MANILA, Philippines - The number of SM Foundation Kabalikat sa Kabuhayan Farmers’ Training Program (KSK-FTP) beneficiaries continues to increase as another batch of farmers completed their training in Magallanes, Cavite recently.
The Kabalikat sa Kabuhayan Farmers’ Training Program is among the livelihood and outreach programs of SM Foundation to empower vegetable farmers not only to earn more income, but also to be self-sufficient in food.
The program is a 12-week hands-on training on high value crops, fruits and vegetables. Funding for the training is provided by SM Foundation while Harbest Agribusiness Corp., a program partner provides the manpower and specialists who impart modern techniques in farming in the lecture sessions and the seedlings used in the actual training at the demo farm.
Arsenio Barcelona, president of Harbest, stressed that KSK FTP through Harbest continues to help the farmers by providing extension services even after the training program to ensure that the program is sustained.
The technical know-how the farmers learn is replicated in their own farmlots. Barcelona shared that participants in previous KSK FTP in Monkayo, Compostela now serve as trainors in the farmers’ training program in the municipality. He added that other KSK FTP would be implemented in Tanay, San Fernando City (Pampanga), UPLB, Camarines Sur and Fort Magsaysay (Nueva Ecija).

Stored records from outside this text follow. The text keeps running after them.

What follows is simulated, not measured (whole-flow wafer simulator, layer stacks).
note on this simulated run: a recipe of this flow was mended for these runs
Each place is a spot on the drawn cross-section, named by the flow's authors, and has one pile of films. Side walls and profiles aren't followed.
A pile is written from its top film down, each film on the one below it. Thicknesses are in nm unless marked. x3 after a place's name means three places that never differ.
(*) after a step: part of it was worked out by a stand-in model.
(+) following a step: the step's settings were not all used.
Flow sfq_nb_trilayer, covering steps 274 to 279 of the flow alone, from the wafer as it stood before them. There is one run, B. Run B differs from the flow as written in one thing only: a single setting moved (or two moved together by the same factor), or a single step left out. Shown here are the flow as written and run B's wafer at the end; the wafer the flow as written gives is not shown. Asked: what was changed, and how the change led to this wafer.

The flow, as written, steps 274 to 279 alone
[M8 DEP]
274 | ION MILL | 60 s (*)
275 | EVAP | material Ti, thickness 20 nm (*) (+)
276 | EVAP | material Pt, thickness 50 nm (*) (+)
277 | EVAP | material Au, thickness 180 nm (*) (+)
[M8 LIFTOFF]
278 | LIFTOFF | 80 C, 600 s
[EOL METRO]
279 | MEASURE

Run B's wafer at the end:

Aside from Harbest Agribusiness Corp., other program partners are the Department of Agriculture, DSWD, local government units and non-government organizations.
The 123 farmers who finished the KSK-FTP in Barangay Medina, Magallanes, Cavite is the 53rd batch of graduates of the program. The farmers come from Magallanes and other neighboring municipalities of Amadeo and Aguinaldo, some of them beneficiaries of government’s 4P’s program. Magallanes is a fourth class municipality of Cavite with 16 barangays located 97 kms. south of Manila. It is 2,000 ft. above sea level and is primarily agricultural.
A day prior to the graduation ceremony at SM City Dasmariñas, a harvest festival was held at the site of the training program. Crops harvested included eggplant, tomato, patola, upo, string beans, watermelon, honeydew and sweet melon.
Providing entrepreneurial training to the farmers is undertaken by the other program partners like DSWD and BDO. The DSWD conducts values formation seminars and entrepreneurial skills training.
Seminars on accounting for non-accountants are given by BDO to equip the farmers with skills to market their produce and become entrepreneurs.
It is important for the farmers to have a marketing strategy and this strategy depends on the farmers, said Barcelona.
According to him, some graduates of the program have formed associations. Being members of an association makes it easier for small vegetable farmers to comply not only with documentation and paperworks required by supermarkets and buyers but also with the volume of produce needed.